Apple TV+ coming in November, Apple Arcade next week

Apple TV+, the company’s video subscription service, will cost $6 a month when it begins broadcasting on November 1.

Anyone purchasing an AppleTV, iPad, iPhone, iPod Touch, or Mac computer, though, will get a year for free.

There are nine original series that will debut when the service bows, including Oprah’s book club, For All Mankind, from Ronald Moore, who rebooted Battlestar Galactica, See, starring Jason Momoa, and The Morning Show, produced by and starring Reese Witherspoon and Jennifer Aniston.

Apple Arcade, a subscription service that delivers gaming experiences to AppleTV, iPad, iPhone, iPod Touch, and Mac computers, also costs $6 a month, and launches on September 19.

Notable titles available on that date include Pac-Man Party Royale, the platformer Rayman Mini, and Super Frogger, an updated version of the classic game.

Sayonara Wild Hearts comes from Simogo, which created Year Walk and the wondefully odd Device 6. Skate City is a skateboard game from Toronto’s Snowman, which made the Alto freerunners. Noodlecake, from Saskatoon, has created The Enchanted World. And Vancouver’s RAC7 gives gamers a chance to become a hairy beast in Sneaky Sasquatch.

New iPad, three new iPhones, and Apple Watch 5 unveiled by Apple

iPhone 11 will come in three flavours when it releases on September 20.

iPhone 11 is the base device, coming in six colours starting at $979. It has a 6.1-inch Liquid Retina display and is equipped with an improved Face ID authentication. There are two cameras with wide and ultra wide lenses that can shoot 4K video and high dynamic range.

The iPhone 11 Pro and iPhone 11 Pro Max add a telephoto lens and the three cameras are designed to work together to deliver better photos and much improved low light performance.

The Pro models use a custom OLED display, 5.8-inch on the iPhone 11 Pro and 6.5-inch iPhone 11 Pro Max. The handsets use Apple’s A13 Bionic chip and promise improved battery life by up to four to five more hours over the iPhone Xs counterparts.

Pricing starts at $1,379 for the iPhone 11 Pro and $1,519 for the iPhone 11 Pro Max.

Apple is also updating it’s basic iPad. Priced starting at $429, the seventh-generation tablet gets a bigger screen, 10.2-inch, and supports the first-generation Apple Pencil and smart keyboards. It will be in stores on September 30.

The big feature of Apple’s new wrist computer, the Series 5 Apple Watch, is that the display is always on (although dimmed until you raise your hand). The models with cellular also allow for emergency calling in over 150 countries without needing an iPhone close by or the cellular watch plan having been activated.
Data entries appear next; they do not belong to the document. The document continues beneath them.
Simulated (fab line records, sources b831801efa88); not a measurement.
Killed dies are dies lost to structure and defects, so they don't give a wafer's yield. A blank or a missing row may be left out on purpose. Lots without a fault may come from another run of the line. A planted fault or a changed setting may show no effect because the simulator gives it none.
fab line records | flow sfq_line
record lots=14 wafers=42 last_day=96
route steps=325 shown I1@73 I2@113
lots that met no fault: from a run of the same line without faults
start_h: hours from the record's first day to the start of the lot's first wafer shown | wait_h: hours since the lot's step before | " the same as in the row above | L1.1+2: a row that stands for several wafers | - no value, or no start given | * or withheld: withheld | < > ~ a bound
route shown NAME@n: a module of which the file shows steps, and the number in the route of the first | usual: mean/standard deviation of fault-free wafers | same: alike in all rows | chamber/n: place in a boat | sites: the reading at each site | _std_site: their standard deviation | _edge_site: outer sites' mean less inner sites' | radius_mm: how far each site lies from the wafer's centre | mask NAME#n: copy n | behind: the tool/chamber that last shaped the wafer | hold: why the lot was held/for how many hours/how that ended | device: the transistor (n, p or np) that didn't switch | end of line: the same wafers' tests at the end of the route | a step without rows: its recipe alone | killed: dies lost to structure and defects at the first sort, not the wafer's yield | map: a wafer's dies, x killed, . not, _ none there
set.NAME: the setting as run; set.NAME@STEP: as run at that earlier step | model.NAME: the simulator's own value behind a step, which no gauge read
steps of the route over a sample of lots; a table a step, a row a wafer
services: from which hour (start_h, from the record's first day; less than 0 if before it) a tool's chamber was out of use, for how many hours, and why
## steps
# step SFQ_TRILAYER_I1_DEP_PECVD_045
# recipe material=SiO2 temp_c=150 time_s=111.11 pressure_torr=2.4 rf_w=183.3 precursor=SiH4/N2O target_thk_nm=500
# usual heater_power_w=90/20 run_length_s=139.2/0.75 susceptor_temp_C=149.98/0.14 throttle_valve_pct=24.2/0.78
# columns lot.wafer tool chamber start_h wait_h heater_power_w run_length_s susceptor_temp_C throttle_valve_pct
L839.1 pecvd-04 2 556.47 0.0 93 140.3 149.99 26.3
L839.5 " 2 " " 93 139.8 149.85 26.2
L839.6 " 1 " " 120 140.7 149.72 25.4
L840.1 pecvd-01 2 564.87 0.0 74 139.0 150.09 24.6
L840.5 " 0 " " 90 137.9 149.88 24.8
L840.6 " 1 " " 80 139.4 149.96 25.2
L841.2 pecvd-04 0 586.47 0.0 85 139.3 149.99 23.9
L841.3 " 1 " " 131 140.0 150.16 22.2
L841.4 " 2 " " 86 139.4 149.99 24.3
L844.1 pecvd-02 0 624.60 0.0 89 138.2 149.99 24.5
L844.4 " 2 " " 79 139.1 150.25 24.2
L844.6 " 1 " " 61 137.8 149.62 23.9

Apple Watch Series 5 comes in a range of case styles and materials, including titanium, aluminum, and ceramic. Pricing starts at $529 for GPS and $659 for GPS and cellular and they will be available on September 20.

Biometrics data collected by European law enforcement and financial firms left unprotected

If your password is compromised, you can change your password. What do you do if your fingerprint or facial recognition data are hacked?

You can’t very well change those.

The Guardian reported last month that two security researchers in Israel found a database being used to store biometrics data was “unprotected and mostly unencrypted”.

Details about the breach were published at vpnMentor: “Instead of saving a hash of the fingerprint (that can’t be reverse-engineered) they are saving people’s actual fingerprints that can be copied for malicious purposes.”

Gears 5 opens up the world of Sera while delivering heart-pounding action

Anyone with an Xbox Game Pass Ultimate subscription has been playing Gears 5 since September 6. Everyone else playing on Windows or an Xbox One got access to the game yesterday.

It’s outstanding.

Coalition studio head Rod Fergusson said that Gears of War 4 was intended to honour the franchise and find new fans.

Gears 5 expands on that intent by delivering the story and gameplay that is expected of a Gears of War game, but also introduces some new elements that modernize the series.

There are elements here that will be a comfort to those for whom the franchise is beloved. Gears 5 is filled with clever writing, witty dialogue, and rich characters that burst from the screen. It delivers the intense, cover-based combat that gamers expect, with a variety of enemies to defeat and an assortment of weapons to wield.

But the latest game in the series that includes five previous titles also introduces some new things that open up the experience a little bit. The most obvious is the addition of open world exploration in some of the game.

It’s very similar to what Sony’s Santa Monica Studio did with 2018’s God of War. In Gears 5, two of the game’s protagonists, Kait and Del, are free to explore the countryside, engaging in side missions as well as discovering the story’s path.

They roam using a wind-powered skiff that is a joy to control. Like a dog-sled with a breeze-catching parachute at the front, the developers at the Coalition use visuals and sound to make you feel like you’re really zipping along.

The plot picks up where Gears of War 4 left off and reveals more of the dark history of the planet Sera and the creatures which populate it.

In addition to the campaign, which can be played solo, cooperatively online, or locally with up to three players, there are three other multiplayer modes available.

Escape features three players trying to get out from within an enemy base. Versus pits teams of players against each other, with one side playing as COGs and the other as Swarm. And Horde has a group of five friends holding out against increasingly powerful waves of enemies for as long as possible.

Visually, Gears 5 is stunning. The game was built to deliver high-resolution graphics and dynamic range, and the artwork and animation capitalize on that opportunity. Vistas are breathtaking, character faces and facial movements are extraordinary. Combined with the dialogue and acting, Kait, Del, and the rest of them become real to us, facing the kinds of world-ending problems that the heroes we like to play must confront.

We can only hope there’s more where this came from.